Frederick Wiseman went on to document real life in 34 other cinéma vérité works with titles like High School, Welfare, Ballet, Meat, Model, Race Track and Domestic Violence. These films were occasionally shown on PBS or at special screenings on university or high school campuses, but Mr. Wiseman never made them available on VHS or DVD...until now. Happily, he has just released 23 of his films on DVD, including his latest, State Legislature, which shows the Idaho Legislature at work.

Like most people, when I watch a film I look for the good guys and the bad guys. When I first saw Titicut Follies 40 years ago, I regarded some of the guards and administrators as the bullies and the inmates as the victims. Indeed, there is one painful sequence in which two guards bully, taunt and slap a naked prisoner. Viewing the film now, I see that Wiseman, despite this sequence, shows us that life is not as black and white as we would like it to be, and that most people, in their daily lives, are simply doing the best that they know how. In Titicut Follies, Wiseman makes this point early on by introducing us to a new inmate who is being interviewed by the staff psychiatrist. The inmate is a humbled young man who turns out to be a sexual predator with a penchant for 11-year-old girls. He tells the psychiatrist that he can't help himself and he thinks it would be best if they locked him up and never let him out.

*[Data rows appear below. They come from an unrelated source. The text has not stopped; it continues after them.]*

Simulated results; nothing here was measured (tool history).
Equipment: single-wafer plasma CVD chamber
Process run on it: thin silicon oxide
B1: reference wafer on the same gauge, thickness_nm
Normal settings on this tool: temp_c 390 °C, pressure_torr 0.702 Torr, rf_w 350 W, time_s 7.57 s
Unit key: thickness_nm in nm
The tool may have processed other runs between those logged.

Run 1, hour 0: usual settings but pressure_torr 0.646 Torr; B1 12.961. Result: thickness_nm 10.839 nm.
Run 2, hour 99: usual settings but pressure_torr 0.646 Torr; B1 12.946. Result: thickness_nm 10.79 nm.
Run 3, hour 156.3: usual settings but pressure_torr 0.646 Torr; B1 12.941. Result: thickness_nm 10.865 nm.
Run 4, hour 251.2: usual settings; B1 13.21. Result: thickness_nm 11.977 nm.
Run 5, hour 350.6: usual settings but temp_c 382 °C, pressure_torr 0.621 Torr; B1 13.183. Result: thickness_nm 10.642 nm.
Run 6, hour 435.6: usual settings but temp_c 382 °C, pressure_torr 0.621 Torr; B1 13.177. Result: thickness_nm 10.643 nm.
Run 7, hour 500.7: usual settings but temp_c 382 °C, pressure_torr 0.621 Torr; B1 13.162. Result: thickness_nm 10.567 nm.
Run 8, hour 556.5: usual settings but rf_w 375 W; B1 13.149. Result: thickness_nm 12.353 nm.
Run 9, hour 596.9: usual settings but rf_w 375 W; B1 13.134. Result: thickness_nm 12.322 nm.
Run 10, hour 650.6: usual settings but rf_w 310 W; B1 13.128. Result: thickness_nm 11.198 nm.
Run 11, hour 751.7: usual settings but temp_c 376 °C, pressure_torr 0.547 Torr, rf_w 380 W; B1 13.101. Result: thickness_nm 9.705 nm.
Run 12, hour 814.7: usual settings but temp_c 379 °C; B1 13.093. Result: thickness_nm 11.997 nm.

What most shocked those who were able to see Titicut Follies before it was banned was that so many of the prisoners were kept naked. These are deeply disturbed men whom the authorities are treating like animals. But the guards have a reasonable explanation (from their point of view) as to why it is necessary to keep the prisoners naked. These prisoners are incontinent, and the guards are tired and disgusted by having to strip off the prisoners' clothes every day and wash them. When the prisoners are kept naked, the guards only need to hose down a prisoner and his cell to keep them clean. Obviously, I do not support this practice, but it was startling to realize that the guards were motivated by something other than pure sadism.

Most of Frederick Wiseman's films are not nearly as shocking as Titicut Follies, but they are fascinating. I urge anyone who is interested in documentaries or who is just interested in real life, rather than what passes for reality on television, to check out Mr. Wiseman's work. His films can now be purchased from Zipporah Films.